# Sybil Detection by XGBoost

By [Scott Onchain](https://paragraph.com/@scottonchain) · 2024-10-03

---

Public blockchains are transparent, accurate, and comprehensive records of their entire history. These freely available data sets are some of the largest and cleanest in the world, and they are highly amenable to the application of machine learning.

In 2024, the Ethereum blockchain has about 200 million addresses, which is the same as the count of active websites on the internet. It is a global, public, financial dataset of internet scale.

Ranking, classification, personalization, co-occurrence models, and collaborative filtering are all directly applicable to real-world problems on the blockchain. Deep learning, especially LSTMs and sequential models, are also highly valuable, for example, in predicting what a user or address is likely to do next.

In this article, we walk through training of an XGBoost model for sybil detection on the Ethereum blockchain. Sybil attacks are a type of malicious activity on peer-to-peer networks, where a single entity impersonates many. Mitigating sybil attackers is crucial for maintaining the integrity of decentralized systems. For example, when an onchain network or application distributes a token in an “airdrop” to its users, it is common for attackers to use many addresses, impersonating multiple users in an attempt to multiply their reward.

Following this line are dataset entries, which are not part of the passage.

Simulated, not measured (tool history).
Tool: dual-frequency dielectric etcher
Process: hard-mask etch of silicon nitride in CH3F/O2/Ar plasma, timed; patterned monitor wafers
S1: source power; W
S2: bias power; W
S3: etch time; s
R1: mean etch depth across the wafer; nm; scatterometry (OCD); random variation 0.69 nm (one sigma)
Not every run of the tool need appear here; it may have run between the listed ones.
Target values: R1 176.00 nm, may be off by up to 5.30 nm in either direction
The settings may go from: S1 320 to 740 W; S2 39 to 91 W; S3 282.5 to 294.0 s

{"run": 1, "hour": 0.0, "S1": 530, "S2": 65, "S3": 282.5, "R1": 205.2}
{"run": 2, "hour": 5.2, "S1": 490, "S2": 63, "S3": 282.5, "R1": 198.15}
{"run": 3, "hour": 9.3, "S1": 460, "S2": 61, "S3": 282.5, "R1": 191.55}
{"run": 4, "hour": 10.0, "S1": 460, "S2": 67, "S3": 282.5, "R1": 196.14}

This article is intended for data scientists and applied scientists working in blockchain analytics, as well as scientists from traditional fields, who are interested in an application of machine learning to new domain. It is detailed enough that a reader with working knowledge of `scikit-learn` and machine learning methodology can reproduce, and potentially improve, the result.

A high-level understanding of the approach described in this paper is also useful to technical product managers seeking effective sybil mitigation.

LayerZero Airdrop Sybil Detection
=================================

[LayerZero](https://layerzero.network/), a cross-chain protocol, announced an airdrop in December 2023. Between the announcement and the distribution of tokens in June 2024, LayerZero went through a rigorous sybil detection process. The process included [community detection algorithms such as those used to mitigate sybils in the first Arbitrum airdrop](https://github.com/ArbitrumFoundation/sybil-detection), a [self-reporting bounty for sybil attackers](https://medium.com/layerzero-official/addressing-sybil-activity-a2f92218ddd3), and a crowdsourced sybil detection challenge, open to the general public. LayerZero cross-checked the results across sources, for example, applying k-means methodologies to validate the crowdsourced results. For this reason, [the final sybil list reported by LayerZero](https://flipsidecrypto.github.io/external-models/#!/model/model.external_models.layerzero__fact_transactions_snapshot) is considered a good source of truth for actual sybil detection.

There are known problems with the final LayerZero list, such as inclusion of [the operating wallet of the cross-chain DEX Layerswap](https://etherscan.io/address/0x2fc617e933a52713247ce25730f6695920b3befe), and many [reported false positives](https://commonwealth.im/layerzero/discussions/Final%20RFP%20Review). In spite of the known noise, this file is an excellent source of truth, and it allows application of traditional machine learning methodology to the problem of sybil detection.

LayerZero allows dapps to bridge across networks, including Ethereum, Binance Smart Chain, Arbitrum, and many others. For this article, we consider addresses from Ethereum who have interacted with the LayerZero protocol.

Feature Extraction
==================

Increasingly, blockchain data is available in environments and platforms that replicate the user experience of more traditional data intelligence platforms, making it easy to extract and transform in a familiar way.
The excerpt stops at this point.